Blog of Rob Galanakis (@robgalanakis)

Japanese vs. Western models of decision making

I was reading a book about The Toyota Way last year (sorry, can’t remember which) and something that stuck with me was a section on Japanese versus Western decision making*. The diagram was something like this:


The crux of it is, Japanese companies like Toyota spend more time preparing for a decision, and less time executing. Western companies reach a decision earlier, and then execution has all sorts of problems. It’s also important to note that Japanese companies often reach the “end goal” sooner.

Preparation involves building consensus, but that doesn’t mean it’s all talk. Japanese companies pioneered set based design and prototyping, which allows them to try out a huge number of ideas cheaply. By the time a decision is made, they’ve “thrown out” about 90% of the work they’ve done!** However, once the decision is made the execution goes smoothly.

It is easy to see how Japanese decision making maps to businesses with a clear distinction between preparation/pre-production and execution/production, such as traditional manufacturing. It can be difficult to map to pure product development. Keep a few things in mind.

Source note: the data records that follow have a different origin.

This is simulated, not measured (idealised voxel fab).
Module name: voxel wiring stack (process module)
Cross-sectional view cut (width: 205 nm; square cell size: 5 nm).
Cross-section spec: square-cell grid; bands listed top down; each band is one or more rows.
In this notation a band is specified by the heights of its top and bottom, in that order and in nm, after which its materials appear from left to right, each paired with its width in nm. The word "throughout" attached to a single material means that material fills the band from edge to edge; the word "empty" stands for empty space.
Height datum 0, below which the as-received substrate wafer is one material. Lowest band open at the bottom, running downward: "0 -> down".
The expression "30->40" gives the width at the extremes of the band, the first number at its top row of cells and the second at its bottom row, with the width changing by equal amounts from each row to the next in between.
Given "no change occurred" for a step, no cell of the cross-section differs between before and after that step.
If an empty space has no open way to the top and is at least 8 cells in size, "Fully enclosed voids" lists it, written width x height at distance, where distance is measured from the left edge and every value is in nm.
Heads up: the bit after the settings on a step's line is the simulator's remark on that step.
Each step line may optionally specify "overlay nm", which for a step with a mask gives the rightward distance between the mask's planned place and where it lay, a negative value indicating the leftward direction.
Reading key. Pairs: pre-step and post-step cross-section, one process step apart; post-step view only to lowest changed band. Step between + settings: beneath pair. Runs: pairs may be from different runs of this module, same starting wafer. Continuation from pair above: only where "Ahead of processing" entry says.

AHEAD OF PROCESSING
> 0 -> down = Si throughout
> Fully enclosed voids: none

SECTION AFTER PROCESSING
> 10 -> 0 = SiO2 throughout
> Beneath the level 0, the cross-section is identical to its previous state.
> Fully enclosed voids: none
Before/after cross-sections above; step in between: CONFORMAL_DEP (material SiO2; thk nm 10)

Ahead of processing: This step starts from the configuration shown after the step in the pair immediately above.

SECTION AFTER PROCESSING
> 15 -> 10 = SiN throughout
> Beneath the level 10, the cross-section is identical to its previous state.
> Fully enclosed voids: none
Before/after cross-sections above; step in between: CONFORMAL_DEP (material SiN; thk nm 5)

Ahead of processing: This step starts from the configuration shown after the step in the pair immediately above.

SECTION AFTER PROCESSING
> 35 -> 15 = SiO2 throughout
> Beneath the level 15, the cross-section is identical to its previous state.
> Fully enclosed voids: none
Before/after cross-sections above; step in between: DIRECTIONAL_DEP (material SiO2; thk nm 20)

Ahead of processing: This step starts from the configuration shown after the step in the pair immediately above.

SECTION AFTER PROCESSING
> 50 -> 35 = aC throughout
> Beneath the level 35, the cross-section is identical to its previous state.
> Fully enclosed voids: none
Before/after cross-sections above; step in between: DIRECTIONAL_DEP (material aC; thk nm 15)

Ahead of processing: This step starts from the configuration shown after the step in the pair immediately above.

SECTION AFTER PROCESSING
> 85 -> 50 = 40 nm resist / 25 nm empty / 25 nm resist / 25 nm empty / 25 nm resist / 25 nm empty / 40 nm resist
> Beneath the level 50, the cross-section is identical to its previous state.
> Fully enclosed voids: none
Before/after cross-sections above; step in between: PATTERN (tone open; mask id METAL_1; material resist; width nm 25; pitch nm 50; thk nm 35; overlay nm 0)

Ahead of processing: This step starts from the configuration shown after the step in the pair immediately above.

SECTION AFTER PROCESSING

  • Consensus isn’t just discussion and design. Big-Design-Up-Front is not preparing for execution. BDUF is a woefully incomplete form of execution. Building consensus means actually implementing things in order to rapidly learn.

  • Consensus isn’t a democracy. Toyota has a very hierarchical structure and people have very clear responsibilities. The goal of consensus-based decisions is to make better decisions, not to achieve some Platonic ideal. Difficult decisions are still made, but the role of the executive is to manage the consensus-building process, rather than “just hurry up and making a decision.”

The Japanese model is built in to cross-functional teams. Consensus isn’t achieved by the heads of Engineering and QA signing some agreement in blood. If that agreement ends up not being a good idea- and it almost never is!- you end up with the Western execution experience. On the other hand, cross-functional teams have much more interactivity and iteration going on, and overall execution is much faster.

People will get upset. Take responsibility for your decisions, and acknowledge some people will get upset by them. However by making sure their concerns are thoroughly heard and discussed before execution, you will make sure they don’t keep pulling things off-track.

Anyway, there’s lots of good writing on this topic, and I highly suggest checking some of it out if it interests you. This is just my software development-centric take.

* I’m just calling these the Western and Japanese models of decision making. They are clearly not the way all decisions are reached in the respective countries. In fact these generalizations may not even be true anymore. Whether Japanese or American companies behave this way is irrelevant. The names are just proxies for different types of decision making.

** Obviously the work isn’t thrown out, since they’ve learned so much from it. But if the effort were raw materials, I suspect 90% of it would end up in the trash, depending on how a set is developed and culled.

5 thoughts on “Japanese vs. Western models of decision making

  1. Kenny says:

    I think this is pretty key in a lot of areas of work (not just software).
    A big big barrier though, is the perception of “wasted work” (which as you rightly say isn’t actually wasted), especially from professionals/experts.
    From my rather limited experience and reading, it seems that many people who are perceived as experts or professionals in their field don’t want to be see as not knowing something – and the act of trying things out and throwing things away is often seen as “not knowing”.

    This might be a cultural thing, but I get the feeling that if you cant somehow deal with this “self inflicted status of competence”, then you will often fall more in the left side of that diagram.

  2. JJJ says:

    I had some discussion with my father about that difference, because they had been talking about it with my parent’s best friends who happen to be Japanese.
    Apparently this is totally true and your doodle nailed it quite well.
    But I think there’s some very important info missing. From what those japanese friend told my parents, it seems that this longer preparation time is mostly caused the japanese language which is very complicated and quite abstract, so they have to talk a enormous lot to be sure that they understand each other.
    It is sometime really difficult to reflect on the japanese way of doing things as we almost always underestimate the surrealistic cultural rift.
    I’m not saying that about the conclusions you drew here, honestly I don’t have the experience to judge them but I trust you and just find them very interesting, I just wanted to share with you that info I got from that discussion.

    Cheers from belgium (and pardon my awful english).

    1. Thanks Jean! Thanks for the interesting info. Your description of Japanese reminds me of a study (,8599,2091477,00.html) in which researchers found that some languages (like Japanese) are low-information-per-syllable, but are generally spoken faster, resulting in about the same information-per-minute. I’m not sure if this translates into technical domains as well, and I know nothing about oriental languages. From living in Iceland, though, which has a strange process of adopting new words into the language (, I know it can be tricky to describe certain things. But I would describe their model of decision making as distinctly Western, however :)

  3. AE says:

    Thanks for this great summary! that diagram also made a big impression on me, and I’ve been trying to find the source again for a while – do you know where it’s from?

  4. Hi AE, unfortunately not. The actual image is from wikimedia commons: Unfortunately I do not recall which book explained this concept so clearly and contained this diagram.